Imbalance Computer Music

I have a very complicated relationship with electronic dance music's avant-garde, as it is responsible for so much fascinating and innovative music, but almost all of it is innately doomed to rapid obsolescence.  Each groundbreaking new release ultimately just winds up being inspiration for the next generation of groundbreaking new releases in an endless cycle.  Also, many contemporary dance artists embrace a quasi-inhuman sensibility that clashes strongly with my own aesthetic preferences.  Ghosts is very much an embodiment of that machine-music vision: it is not exactly an extreme album, but in typical Henke fashion, it largely eschews any traces of warmth, imperfection, soul, or melody.  In theory, such a willfully faceless and beat-driven aesthetic should make Monolake largely indistinguishable from many other current artists, yet that is not the case at all.  Henke is, quite simply, one of the finest and most exacting producers in the world and he has a very distinct vision.  It is often a stark and alienating vision, certainly, but it sometimes achieves a cold, crystalline beauty as well.

The most obviously striking elements of Ghosts are the incorporation of industrial and dubstep textures and tropes in a few songs, like the wobbly sub-bass and the recurring robot-voiced "you do not exist" in the title piece.  "Ghosts" isn't quite a total misfire, but it does sound instantly dated and it's bizarrely straightforward for Henke–it sounds like he is either trying to pay loving homage to early '90s Haujobb, awkwardly connect with youth culture, or audition for a first-person shooter videogame soundtrack.  That is unfortunate, as he is much more inventive and abstract elsewhere, but "Ghosts" assumes disproportionate importance by being the opening song (and for being the only song with an attempt at a hook).  For me, the truly compelling aspects of the album are what isn't there: while Ghosts is a very beat-driven album, the beats are essentially supporting little more than an array of processed non-musical sounds and a whole lot of uncluttered space.

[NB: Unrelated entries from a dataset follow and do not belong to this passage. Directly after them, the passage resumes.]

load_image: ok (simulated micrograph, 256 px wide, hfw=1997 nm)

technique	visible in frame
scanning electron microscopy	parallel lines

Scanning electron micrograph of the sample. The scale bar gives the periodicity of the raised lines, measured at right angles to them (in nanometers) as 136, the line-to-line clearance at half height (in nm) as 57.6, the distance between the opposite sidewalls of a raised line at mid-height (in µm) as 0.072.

It takes close scrutiny to appreciate the full magnitude of Henke's talents, as he is neither a brilliant beatsmith or composer, yet he seems to ingeniously find ways to make those skills seem irrelevant to his work.  Or maybe he consciously trying to move beyond such concerns–it's especially hard to say with his beats, as they aren't particularly dance-friendly, visionary, or overtly complex, but they are unpredictable, shifting, and vibrant enough to stay compelling anyway.  Robert is an amazing sound processor though and he has a pretty unerring ear for how to make something wonderful out of seemingly very simple and unpromising materials.  In fact, part of the fun with this album is trying to figure out what exactly I am hearing, as "Foreign Object" sounds like racquetball game and "Taku" mostly sounds like it could have originated from just a glass of water and a marble.  I also enjoy Henke's talents as a merciless sound sculptor, as there are few other people in music so intent on perfect, undiluted clarity.  The bulk of Ghosts is kind of a high-wire act in which all musical safety nets and ropes have been removed, leaving only the songs' essence in sharp focus.

As impressive an accomplishment as Henke's hyper-simplicity and crystalline futurism is, it makes Ghosts pretty hard to connect with on any sort of deep level and creates a definite void of sorts.  Robert generally does an amazing job distracting me from all that with his unusual textures and insistent, constantly evolving beats, but occasional glimpses of something less bleakly inhuman highlight the fact that a vacuum certainly does exist.  Even something like a woman's voice dispassionately reciting a list of numbers ("Hitting the Surface") is enough to make my ears perk up, given the alienating contrast of the surrounding sounds.  In fact, "Aligning the Daemon" is probably my favorite piece on the album simply because it briefly features an organ chord: that small splash of color and musicality has enormous impact after experiencing nearly an hour of music with neither.  I have no idea if that was entirely by design (perhaps Henke was only teasing to amuse himself), but I definitely would've liked this album far more than I did if there had been other fleeting flashes of life and color amidst the clinking and clanking mechanized ominousness (I am sure he wouldn't care though).  Nevertheless, Ghosts is still an excellent album, albeit more in the "musicians and music critics will find much to admire here" sense than in the traditional one.